Throughout this exciting period science was Miller's relaxation. In 1840 his well-known book on 'The Old Red Sandstone, or New Walks in an Old Field,' appeared serially in the 'Witness,' and was re-published in 1841, with remarkable figures of 'Old Red' fishes from his own pencil. By this work, wrote Buckland, geologists were astonished and delighted. They at once accorded to the old red sandstone, as a formation, an importance scarcely before recognised. His technical ichthyology was based on Agassiz's contemporary researches among the fishes of the 'Old Red,' but it contained important improvements, and the best part of the work was founded entirely on original observation. 'The more I study the fishes of the "Old Red,'" wrote Professor Huxley twenty years afterwards, 'the more I am struck with the patience and sagacity manifested in Hugh Miller's researches, and by the natural insight, which in his case seems to have supplied the place of special anatomical knowledge.' His common sense gave him a grasp of the scientific method in palaeontology, while his imagination enabled him to pictorially restore ancient physical geographies.
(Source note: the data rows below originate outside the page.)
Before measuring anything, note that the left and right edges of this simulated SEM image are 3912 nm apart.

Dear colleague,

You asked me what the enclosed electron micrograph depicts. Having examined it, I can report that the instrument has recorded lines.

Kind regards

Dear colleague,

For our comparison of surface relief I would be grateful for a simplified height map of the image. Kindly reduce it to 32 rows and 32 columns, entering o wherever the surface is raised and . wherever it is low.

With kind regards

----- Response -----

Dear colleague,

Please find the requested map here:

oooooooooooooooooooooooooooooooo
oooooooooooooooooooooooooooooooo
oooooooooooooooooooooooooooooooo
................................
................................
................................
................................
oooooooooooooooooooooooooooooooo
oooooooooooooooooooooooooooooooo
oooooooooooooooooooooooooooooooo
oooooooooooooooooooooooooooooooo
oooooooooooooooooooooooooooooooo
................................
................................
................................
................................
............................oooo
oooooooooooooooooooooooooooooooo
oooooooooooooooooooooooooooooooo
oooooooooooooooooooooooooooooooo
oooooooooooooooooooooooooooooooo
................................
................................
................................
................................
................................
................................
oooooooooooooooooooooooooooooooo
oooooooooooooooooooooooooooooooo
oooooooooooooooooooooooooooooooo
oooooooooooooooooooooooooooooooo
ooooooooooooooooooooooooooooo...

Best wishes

In 1845, broken down in health by excessive labour, he visited England, and his 'First Impressions of England and its People' appeared in 1846. In 1847 he published 'Footprints of the Creator, or the Asterolepis of Stromness.' This was a reply to the 'Vestiges of Creation,' and a contribution both to Christian apologetics and to palaeontology. Many of the fossils described were supplied to Miller by his friend, Robert Dick [q. v.] of Thurso. To the American edition Agassiz affixed a memoir of the writer. The doctrine of development Miller here held to be irreconcilable with the dogmas of Christianity. He argued for the miracle of creation versus the law of development, and set himself to prove that the earliest fossils, and more especially the fishes of the 'Old Red,' were as advanced of their kind as those that have lived since or that live now.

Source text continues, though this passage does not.